Content marketing success is a measure of the value of the content (and by extension your brand), the goal is to make your site a destination, not drive click-throughs.
I know it’s subtle, but a visual of the Galilean Web may help. In the Galilean Web, each user represents a separate and unique “web solar system”, with their launch point being at the center. Users may have multiple “web solar systems” for each activity on the web – like searching for related health information. In the example here, search is at the center, with other relevant destinations like blogs, Facebook, YouTube, and networking sites serving as resources. Social media and communication tools are on a separate orbit, identifying other potential destinations.
Where’s your site? It’s that dot in the corner. You’re not in their system – they’re searching for information and content and your site isn’t showing up because there is competing content in multiple locations on the web, and these aggregation sites are more relevant to users and search engines.

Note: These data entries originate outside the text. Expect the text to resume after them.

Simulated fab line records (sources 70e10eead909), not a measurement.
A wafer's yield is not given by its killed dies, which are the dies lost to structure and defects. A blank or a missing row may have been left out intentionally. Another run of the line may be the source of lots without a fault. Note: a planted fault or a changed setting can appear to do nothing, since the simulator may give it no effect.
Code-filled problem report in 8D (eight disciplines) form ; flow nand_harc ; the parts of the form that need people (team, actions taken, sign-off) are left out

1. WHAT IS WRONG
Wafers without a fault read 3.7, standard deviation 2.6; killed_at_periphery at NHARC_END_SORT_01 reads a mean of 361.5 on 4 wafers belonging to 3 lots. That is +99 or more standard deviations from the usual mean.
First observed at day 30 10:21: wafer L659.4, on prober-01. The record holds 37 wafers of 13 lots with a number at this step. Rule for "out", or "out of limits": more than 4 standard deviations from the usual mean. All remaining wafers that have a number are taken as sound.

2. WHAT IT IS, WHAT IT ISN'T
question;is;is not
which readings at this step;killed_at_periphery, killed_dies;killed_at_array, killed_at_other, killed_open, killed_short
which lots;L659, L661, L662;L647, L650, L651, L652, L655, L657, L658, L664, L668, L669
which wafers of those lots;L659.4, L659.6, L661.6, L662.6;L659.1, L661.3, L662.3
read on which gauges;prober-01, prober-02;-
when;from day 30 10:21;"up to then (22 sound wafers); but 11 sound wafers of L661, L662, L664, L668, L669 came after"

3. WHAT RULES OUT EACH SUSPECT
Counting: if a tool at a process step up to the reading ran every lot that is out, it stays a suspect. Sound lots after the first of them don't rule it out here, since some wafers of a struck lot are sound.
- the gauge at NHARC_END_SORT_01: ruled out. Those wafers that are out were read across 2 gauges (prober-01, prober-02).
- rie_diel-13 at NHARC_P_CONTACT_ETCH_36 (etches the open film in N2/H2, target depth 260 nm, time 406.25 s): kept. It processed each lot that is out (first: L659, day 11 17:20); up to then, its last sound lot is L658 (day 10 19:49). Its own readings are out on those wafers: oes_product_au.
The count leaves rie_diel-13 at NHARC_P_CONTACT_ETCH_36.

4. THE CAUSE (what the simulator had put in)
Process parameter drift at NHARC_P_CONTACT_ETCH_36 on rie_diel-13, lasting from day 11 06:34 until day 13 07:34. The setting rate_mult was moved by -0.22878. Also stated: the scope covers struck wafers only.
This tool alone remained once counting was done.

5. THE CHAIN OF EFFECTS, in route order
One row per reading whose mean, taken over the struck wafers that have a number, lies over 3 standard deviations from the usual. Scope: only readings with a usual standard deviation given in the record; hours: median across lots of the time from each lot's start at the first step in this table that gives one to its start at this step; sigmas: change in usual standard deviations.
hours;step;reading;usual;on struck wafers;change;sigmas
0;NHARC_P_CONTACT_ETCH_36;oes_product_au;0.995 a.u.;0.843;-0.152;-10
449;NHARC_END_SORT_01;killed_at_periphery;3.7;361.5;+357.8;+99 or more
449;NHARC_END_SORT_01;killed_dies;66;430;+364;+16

So how do you get into this user’s web solar system?
Content.
Place your content where you know your users are. Not just in one place – get it out there!
Context.
Make it relevant, assure its quality, and update it frequently, and they will reward you by becoming frequent consumers of your content – shifting their social media orbit to be closer to your site. Over time, they may even make your site a destination in their solar system. Shift your focus from counting click-throughs to observing how the content is consumed. Adjust what you’re publishing based on the feedback you’re getting. You are going to benefit by being seen as a valuable contributor to their information needs.
It’s important to note, they may never visit your site – but it doesn’t matter if they’ve become your brand advocate and choose to get their healthcare services from you because of your content.
At the end of the day, isn’t that your objective?